At 11 years old, Collegiate Farm Bureau is a fairly new Indiana Farm Bureau program, but it has already made an impact on individual members’ lives and campus life in general through professional networking, career development experience, national travel opportunities, scholarships, philanthropy and more.
The newest chapter is at Huntington, and it was added in 2016, just after the university opened the Haupert Institute for Agriculture in 2015.
According to the Huntington University website, “Haupert Institute promotes a Christian perspective on agriculture, which recognizes our responsibility to be good stewards of God's creation and to examine questions of sustainability and justice.”
Its agribusiness program includes concentrations in agrimanagement, agrimarketing, agrieconomics and finance, agrientrepreneurial small business management, crop production, communication and public policy, ministry and missions, and agriculture education.
The Huntington chapter currently has approximately 35 members. The students have bi-weekly meetings and participate on the Huntington County Farm Bureau board. Their two main fundraising and campus awareness events are the Fall Harvest Festival and Spring Petting Zoo.
Leap Into Leadership
Madison Riggle is a Collegiate Farm Bureau alum and 2018 Huntington grad (one of the first from the Haupert Institute for Agriculture) who now works for Bayer Crop Science. She recently talked to The Hoosier Farmer about what the collegiate program meant to her. (Photo by Adrianna Holst of Holst Photography.
Indiana Farm Bureau has been an organization that has challenged me professionally and personally. When I look back on my college career, INFB was my first leap into leadership. The organization has provided me with a strong backbone to be an advocate for agriculture both locally and nationwide.
My first travel experience with INFB was the collegiate trip to Washington, D.C., where I, along with other collegiate members, experienced the USDA crop report lock-up. But it was much more than that.
I gained knowledge and confidence on the policies that benefit and impact our farmers. I became experienced in sitting down with government officials and sharing what’s on the minds of our people. Additionally, attending the USDA crop report allowed me to gain a better understanding of what goes into the crop report, which has assisted me as I have pursued a career in the agriculture industry. I also gained a network of young professionals that became familiar faces as I pursued leadership opportunities.

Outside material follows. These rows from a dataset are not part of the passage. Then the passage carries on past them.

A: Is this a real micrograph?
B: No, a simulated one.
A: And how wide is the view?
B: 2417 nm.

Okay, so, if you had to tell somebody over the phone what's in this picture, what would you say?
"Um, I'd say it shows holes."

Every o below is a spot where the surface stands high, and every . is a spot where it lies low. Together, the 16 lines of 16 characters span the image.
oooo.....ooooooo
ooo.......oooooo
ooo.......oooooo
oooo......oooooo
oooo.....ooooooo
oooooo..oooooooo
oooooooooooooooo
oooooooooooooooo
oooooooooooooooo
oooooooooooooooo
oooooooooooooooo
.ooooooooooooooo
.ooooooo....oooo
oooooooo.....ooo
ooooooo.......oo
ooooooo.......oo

Along with these experiences, I had the chance to serve on the Huntington County board. This gave me a deeper understanding of what I was lobbying for when I visited D.C. I sat through conversations about policies that were impacting Huntington County farmers. I also had the chance to help the community learn more about our diverse industry.
Through all of these experiences, I was able to learn from many strong leaders that have impacted my life, like the president of Huntington County’s board, Paul Jacobs. I also had strong women who helped me grow into the woman I am today, like Allie Rieth, Casie Roland and Carlee Cook (all current or former members of INFB’s staff).
I’m truly thankful for the experiences I had while being in INFB’s collegiate chapter at Huntington and I look forward to continuing my involvement in Farm Bureau wherever my career takes me.
Opportunity and Leadership
Karley Hockemeyer is a current member of the Huntington University Collegiate Farm Bureau. She recently discussed the value of her Farm Bureau experiences with The Hoosier Farmer. (Photo by Madison Riggle.)
To me, Collegiate Farm Bureau screams opportunity and leadership. Our students have been able to learn about agriculture from many angles and many different regions of the country, while also learning leadership skills along the way, which have helped them in many aspects of their lives.
Through our many meetings, trips and events, Collegiate Farm Bureau has helped the students in our ag program here at Huntington University maintain our family connection. Not only do we support one another as leaders, we are all one big family who encourages one another in personal and professional development.